Irresistible temptation for the shopaholic

The traveling weekly market

Robert Nordvall
March 20, 2008

I confess to an addiction that has caused me to have to find ways constantly to expand the clothes storage space in my apartment. Others, however, may be able to enjoy the experience of the traveling market in a more balanced fashion.


In most Italian cities, the traveling market arrives once or twice a week. In Florence, it comes to the Cascine on Tuesdays. From cosmetics to shoes, from jewelry to gadgets, the markets offer a wide range of goods. The substance of the market, however is clothes, new and used.


The stalls selling new clothing tend to specialize in a single type or a few types of garments. The inventory tends to be constant; you don't find a lot of new items every time the market comes to town. The prices also are usually stable. The lowest-cost merchandise, no surprise, comes from China. Often a vendor will note if his goods are made in Italy. These stands provide an excellent reference point for the shopper with a specific item in mind. If you want a cashmere/merino blend sweater, it is easy to compare prices and styles between the market table that has these sweaters and what is available in local shops. Usually the market price is cheaper, but this may not be the case during the sales at the shops.


For me, the true pleasure of the market is the bargains at the used clothing sellers. Of course, thrift shops and Salvation Army stores exist in the USA, but they can't compete with the variety of selection and quality you find in Italy. The inventory at the used clothes stalls changes weekly. Among the items are always some brand new pieces that have found their way to this table.

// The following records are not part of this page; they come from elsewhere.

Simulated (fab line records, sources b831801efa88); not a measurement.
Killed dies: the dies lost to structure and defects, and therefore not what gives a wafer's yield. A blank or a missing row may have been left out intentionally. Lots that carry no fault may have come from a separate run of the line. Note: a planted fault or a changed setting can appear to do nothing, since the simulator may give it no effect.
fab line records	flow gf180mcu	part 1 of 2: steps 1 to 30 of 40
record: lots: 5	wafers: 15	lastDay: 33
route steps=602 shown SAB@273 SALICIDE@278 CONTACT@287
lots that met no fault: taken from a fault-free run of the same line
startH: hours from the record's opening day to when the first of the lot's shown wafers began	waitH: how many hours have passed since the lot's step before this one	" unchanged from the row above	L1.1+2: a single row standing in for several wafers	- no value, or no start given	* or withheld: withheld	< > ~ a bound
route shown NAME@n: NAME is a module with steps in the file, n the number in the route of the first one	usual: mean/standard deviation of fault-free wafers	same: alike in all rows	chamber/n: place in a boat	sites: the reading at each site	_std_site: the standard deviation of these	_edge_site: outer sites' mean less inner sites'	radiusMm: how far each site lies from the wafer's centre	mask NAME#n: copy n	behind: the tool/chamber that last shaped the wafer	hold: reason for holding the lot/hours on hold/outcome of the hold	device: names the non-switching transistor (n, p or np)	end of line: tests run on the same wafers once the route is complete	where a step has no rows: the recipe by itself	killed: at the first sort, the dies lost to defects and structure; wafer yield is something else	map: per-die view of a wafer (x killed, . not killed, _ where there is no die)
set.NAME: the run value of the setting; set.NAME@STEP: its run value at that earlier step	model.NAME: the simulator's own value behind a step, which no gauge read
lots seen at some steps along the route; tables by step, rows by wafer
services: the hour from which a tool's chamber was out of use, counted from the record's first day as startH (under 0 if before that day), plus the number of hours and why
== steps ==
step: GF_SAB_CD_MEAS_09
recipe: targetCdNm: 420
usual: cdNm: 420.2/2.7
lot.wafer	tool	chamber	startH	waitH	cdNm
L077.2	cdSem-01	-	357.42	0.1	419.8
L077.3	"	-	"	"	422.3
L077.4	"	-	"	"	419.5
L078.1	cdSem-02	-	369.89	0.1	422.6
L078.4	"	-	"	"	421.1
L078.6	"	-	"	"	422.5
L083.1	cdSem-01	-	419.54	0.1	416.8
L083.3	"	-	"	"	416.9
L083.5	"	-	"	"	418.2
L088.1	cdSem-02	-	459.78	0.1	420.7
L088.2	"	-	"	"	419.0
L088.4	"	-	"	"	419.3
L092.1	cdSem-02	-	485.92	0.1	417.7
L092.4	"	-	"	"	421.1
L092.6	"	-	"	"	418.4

Where do the clothes come from? Various groups that collect used clothing for charitable purposes sell lots to market vendors. Some pieces have been rejected by a store or individual because they have defects. (If a flaw is in a hidden place or hard to discern, I say, ‘who cares?'). Some come from dry cleaners where, apparently, the owner did not redeem them. Most of the inventory is made up of garments discarded because they are no longer on the cutting edge of style.


Not infrequently the sizes are mismarked-if they are marked at all. But the vendor can always give you a good estimate of the size. Unfortunately, the facilities for trying on clothes are usually limited or nonexistent. You cannot return what you buy from these sellers.


But the price of a mistake is not high when you are paying three euro for a shirt, skirt, dress or pair of pants, or six euro for a sports coat.


If what you like doesn't quite fit, consider whether it can be easily altered, particularly well-made men's clothing. At these low prices, it may be a bargain even after the cost of the tailor. For example, a size 56 cm pair of men's pants can easily be taken in to fit a 54 cm waist, and a 52 cm size can be let out to 54 cm if there is extra cloth in the back seam.


Although the majority of these pieces are from Italy, you find clothes from many European nations, especially Germany. I have even occasionally found clothes from the US (who knows how they got to the used clothing world of Italy). You soon learn the difference between labels that say ‘Made in Italy' and those that declare ‘Styled in Italy'. Occasionally the provenance will be only ‘Imported product'.


What about counterfeit name-brand clothing? Is the Armani jacket an original or a knock-off? Sophisticated buyers can probably answer this question upon close examination. On the other hand, if you like how it looks, and it cost only five euro, does it really matter if it is the real thing?


Clothes from Italy make an excellent gift for friends in your home nation. Italy has a high reputation for quality. The cloth in Italian garments is often exceptional. I usually mail such items in padded mailing envelopes, for which you do not have to complete a form indicating the contents and their value.


A warning. The market is a favorite locale for pickpockets. Keep your money in a safe place.


One final hint. The only source I have found in Florence that compares with the weekly markets for price and quality is the monthly thrift shop usually held the first Wednesday morning of every month (except during the summer) at St. James American Church on via Bernanrdo Rucellai.